The episode opened up with Peter Burke (Tim DeKay) meeting Neal Caffrey (Matt Bomer) outside a dry cleaner, with the FBI agent holding a freshly-pressed suit. He was having dinner later with his wife Elizabeth (Tiffani Thiessen) to celebrate the anniversary of their first meeting. He mentioned that he remembered all anniversaries, including the day that he first arrested Caffrey. He then showed him the FBI pen that he'd found in the last episode. Caffrey played dumb. What, you thought he was going to blanch and say, "Oh man, you caught us"? Burke dismissed him so that he could get ready for his date with Elizabeth.
Later on, the Burkes were eating dinner at a restaurant. Suddenly, the waiter came up with three drinks. Puzzled, Burke said that he didn't order them. The waiter pointed to a woman sitting at the bar. It turned out to be Jill from Peter's days at Quantico. She was also his ex. Awkward. Jill came over and sat down, though she did immediately realize that Peter and Elizabeth were on a date. They insisted that she sit with them. Jill told them that she was in town on a case. They then drank the bourbons Jill had sent over, though Peter knew he was in trouble by Elizabeth's immediately sipping wine afterwards.
Rebecca, the unemployed museum curator, went to Caffrey's place. He gave her wine and showed her the sole chapter of the Mosconi book he had pilfered. They were puzzling it out and he thought to put the pages, which contained a lot of illustrations, like puzzle pieces. They were flirting with each other the whole time. Finally, it turned out to look like a stained glass window. Flushed with excitement, she kissed him. Of course, enter Mozzie (Willie Garson), in the role of the FBI agent to interrupt the kiss. She left and Mozzie expressed that he thought Caffrey was getting too emotionally involved.

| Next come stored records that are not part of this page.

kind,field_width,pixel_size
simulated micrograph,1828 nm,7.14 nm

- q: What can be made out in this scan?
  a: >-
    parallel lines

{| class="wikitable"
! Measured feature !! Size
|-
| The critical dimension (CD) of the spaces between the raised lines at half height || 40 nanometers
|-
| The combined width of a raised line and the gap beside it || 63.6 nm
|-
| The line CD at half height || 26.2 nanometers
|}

At home, Burke was at explaining himself to his wife. When Jill was at Quantico, she pushed him hard, but he said overall, Elizabeth was the one one who really got him through the past year, which mollified her. She reminded him that it was still their anniversary. Bow-chicka-wow-wow.
The next day, Burke and Caffrey were talking at the office. It turned out an FBI badge had flashed somewhere and it could have been the late Agent Siegel's. Jill then walked into the FBI office and headed toward's Burke's office, which made him get nervous and try to usher Caffrey out before she came in, telling him that she was no one important. While Jill and Burke talked in his glass-paneled office, Agent Clinton Jones and Caffrey were trying to look like they were working, but were actually watching the conversation. They immediately sussed out that she was Burke’s ex. Inside the office, Jill explained that she was looking for a guy who had made a chip for a defense contractor and was then going to sell it on the black market. She had set up a sting and she needed Burke to come in, since he apparently was the only agent in NY she trusted. On the way out, she muttered, "This is going to be fun." Caffrey and Jones couldn't get enough of watching Burke practically flop sweat in his office.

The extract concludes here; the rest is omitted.